In fact, one doesn't have to be concerned about climate change at all in order to support such policies; values of fiscal conservatism and localism, both key to Republican ideology, can be better realized through population-dense development than through sprawl. Tom Darden, a developer of urban and close-in suburban properties, said Wednesday, "I'm a Republican and have been my whole life. I consider myself a very conservative person. But it never made sense to me why we would tax ordinary people in order to subsidize this form of development, sprawl."This is something I've always thought, if so concerned with fiscal conservatism, why is sprawl so pervasive? Part of the problem perhaps was communism in the 50's. Whenever you read opposing blogs or "conservative" thought in the comments, you always hear communism. I often wonder, if Moscow and Eastern Europe didn't have high rises and expansive transit networks, would we hear a different argument for sprawl? Probably. But who knows.

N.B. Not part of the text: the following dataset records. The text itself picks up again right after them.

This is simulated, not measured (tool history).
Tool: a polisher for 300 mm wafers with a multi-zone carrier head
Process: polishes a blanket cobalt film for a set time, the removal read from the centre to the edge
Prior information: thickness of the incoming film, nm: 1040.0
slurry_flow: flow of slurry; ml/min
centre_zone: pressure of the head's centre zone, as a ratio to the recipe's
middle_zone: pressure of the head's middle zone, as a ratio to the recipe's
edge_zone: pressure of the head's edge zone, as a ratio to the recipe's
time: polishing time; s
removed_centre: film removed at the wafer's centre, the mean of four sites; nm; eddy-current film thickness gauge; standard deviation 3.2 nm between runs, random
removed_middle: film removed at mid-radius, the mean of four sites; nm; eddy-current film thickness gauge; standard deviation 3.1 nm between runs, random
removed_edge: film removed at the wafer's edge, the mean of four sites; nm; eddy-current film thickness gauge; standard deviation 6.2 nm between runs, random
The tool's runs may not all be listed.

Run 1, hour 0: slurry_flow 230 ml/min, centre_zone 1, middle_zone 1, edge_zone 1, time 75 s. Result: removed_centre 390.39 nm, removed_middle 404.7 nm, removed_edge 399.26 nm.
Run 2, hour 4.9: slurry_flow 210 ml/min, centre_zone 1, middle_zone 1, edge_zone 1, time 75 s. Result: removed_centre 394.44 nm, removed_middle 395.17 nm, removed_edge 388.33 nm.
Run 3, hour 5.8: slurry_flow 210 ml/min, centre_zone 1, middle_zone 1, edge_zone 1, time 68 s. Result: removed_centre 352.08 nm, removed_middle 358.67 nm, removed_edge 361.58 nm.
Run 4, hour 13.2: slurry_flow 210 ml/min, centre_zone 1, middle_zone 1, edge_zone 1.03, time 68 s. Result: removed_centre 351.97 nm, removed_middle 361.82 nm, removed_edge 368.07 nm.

I do know that Representative Mica has been pretty supportive in the past. And its heartening to hear his comments. The FTA isn't helping.
But the federal government is a hindrance as often as a help, Mica admitted, throwing years worth of bureaucratic red tape in front of states that want to construct light rail lines. "As the federal government, we're a very unreliable partner, and we haven't decided what our policy is," Mica said, adding that he has been working since 1989 on building one light rail line in his central Florida home district, and expects to see grandchildren before the project is completed.This is what causes cost overruns. Of course things are going to go up in cost when it takes 10 years to build a light rail line. You should blame that on the FTA and the political appointments of Bush, rather than the transit agencies that want it done quicker.